Closures versus Objects Jul 26, 2017

For a recent project I’ve been working on, I had to deal will lots of small components, each with somewhat different behaviour, and had tried several times (unsuccessfully) to come up with a good design for them.

Solving such puzzles tends to depend surprisingly deeply on the programming language used: in C, you’d need to create an ad-hoc object system and muck around with function pointers. In Java and C++ you’d set up an elaborate class hierarchy. Both of them fairly tedious, to put it mildly…

In a scripting language, it’s much easier to play games with the data structures, due to their dynamic typing, and to use tricks such as monkey patching - Python, Ruby, etc.

And in JavaScript, there’s also prototypical inheritance, which lets you tweak methods on a per-object basis. This is very flexible.

Although all of these are doable, they tend to work on the basis of a very centralised mutable mindset. Allow me to clarify this:

OOP has objects with state and methods which use and operate on that state. This is a great way to tackle complexity, by offering encapsulation (hiding data differences) and polymorphism (hiding code differences).

Methods need a backdoor into the object they’re working for, using a “this” pointer. Because all of the state lives in the object.

Now imagine you need a new object variant which differs only in a single method, say calculating and tracking a running average.

This requires new state to hold that running average, which then gets updated on each call. With the object-oriented model, you need to extend the object, i.e. create a subclass which has that extra state, and then override the method to access that state - not the end of the world, right?

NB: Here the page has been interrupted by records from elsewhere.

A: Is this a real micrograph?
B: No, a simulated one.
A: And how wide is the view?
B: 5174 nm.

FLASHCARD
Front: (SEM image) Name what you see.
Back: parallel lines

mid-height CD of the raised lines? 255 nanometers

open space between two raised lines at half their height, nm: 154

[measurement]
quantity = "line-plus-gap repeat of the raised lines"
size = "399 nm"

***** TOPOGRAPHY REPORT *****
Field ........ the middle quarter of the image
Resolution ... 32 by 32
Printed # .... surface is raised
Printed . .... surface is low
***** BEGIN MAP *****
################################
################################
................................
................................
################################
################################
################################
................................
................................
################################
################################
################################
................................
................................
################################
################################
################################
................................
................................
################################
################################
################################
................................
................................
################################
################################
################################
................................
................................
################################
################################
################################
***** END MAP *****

But step back for a moment to think what happened: just because a single method (and possibly a single object instance!) needs to track extra state, we have to come up with a new object data structure, even though it doesn’t concern or affect any other method, or state for that matter.

Assuming most non-trivial objects have lots of methods, why do we have to invent a new class, come up with a new name for it, or rely on (redundant) inheritance - just to make one method do something which requires purely local state?

Worse still, repeating the process a few times with several methods being extended independently: what sort of messy class hierarchy are we going to end up with?

There are GoF patterns to deal with this, but hey, there’s in fact a much simpler solution in languages which support a mechanism called function closures.

The idea is that functions can access the context in which they’ve been defined. Here’s an example in Go, which should be readable even if you haven’t ever used it:

var lastAvg int

func Average(x int) int {
    lastAvg = (9*lastAvg+x) / 10
    return lastAvg
}

Wait a minute: that’s silly. Using globals? Where’s the OO? Even C code can do this!

True. I only included the above to illustrate the weakest form of lexical scoping: access to a static / global variable from inside a function, to illustrate how a function can manage state, i.e. how it can access data for its own private use (this is not a closure!).

Now compare the above code to this:

func Averager() func(int) int {
    var lastAvg int

    return func(x int) int {
        lastAvg = (9*lastAvg+x) / 10
        return lastAvg
    }
}

This is a function returning a function and also a peek into functional programming. By calling Averager() (note the extra “r”), we get a function back which does averaging, using a state variable which is inaccessible from the outside (very OO-like!) and which has exactly the same signature as that first version, i.e. taking and returning an int:

var Average = Averager()
var result = Average(123);

Note that we can now also set up multiple independent averagers, again very OO-like:

var Average1 = Averager()
var Average2 = Averager()

var result = Average1(123);
... = Average2(456) // does not affect above result

One way to look at closures, is as functions which act as if an ad-hoc object has been created for them and passed in through some invisible mechanism (which is how closures are implemented under the hood).

So how does this fancy machinery help us w.r.t. the original problem of this post?

Some Go code to illustrate the approach:

type MyObj struct {
    ... state ...
    MyMethod func(int) int
}

func MakeNewType() *MyObj {
    o := new(MyObj)
    var lastAvg int
    o.MyMethod = func(x int) int {
        lastAvg = (9*lastAvg+x) / 10
        return lastAvg
    }
    return o
}

func Example() {
    myObj := MakeNewType()
    println(myObj.MyMethod(123))
    println(myObj.MyMethod(456))
    println(myObj.MyMethod(789))
}

This code is admittedly fairly contrived, but note how easy it is to create an object with a custom MyMethod just for this variant, and how the local state required for averaging is not part of the object. Only MakeNewType() knows about the extra state, introducing it just before it gets used. This approach is just as encapsulated and polymorphic as class-based OOP, without needing an elaborate class hierarchy for objects that require slight variations in behaviour (i.e. code).

Both Go and JavaScript support this type of closure as first-class citizens. In the next weeks, I’ll explore another language which encourages this technique - stay tuned!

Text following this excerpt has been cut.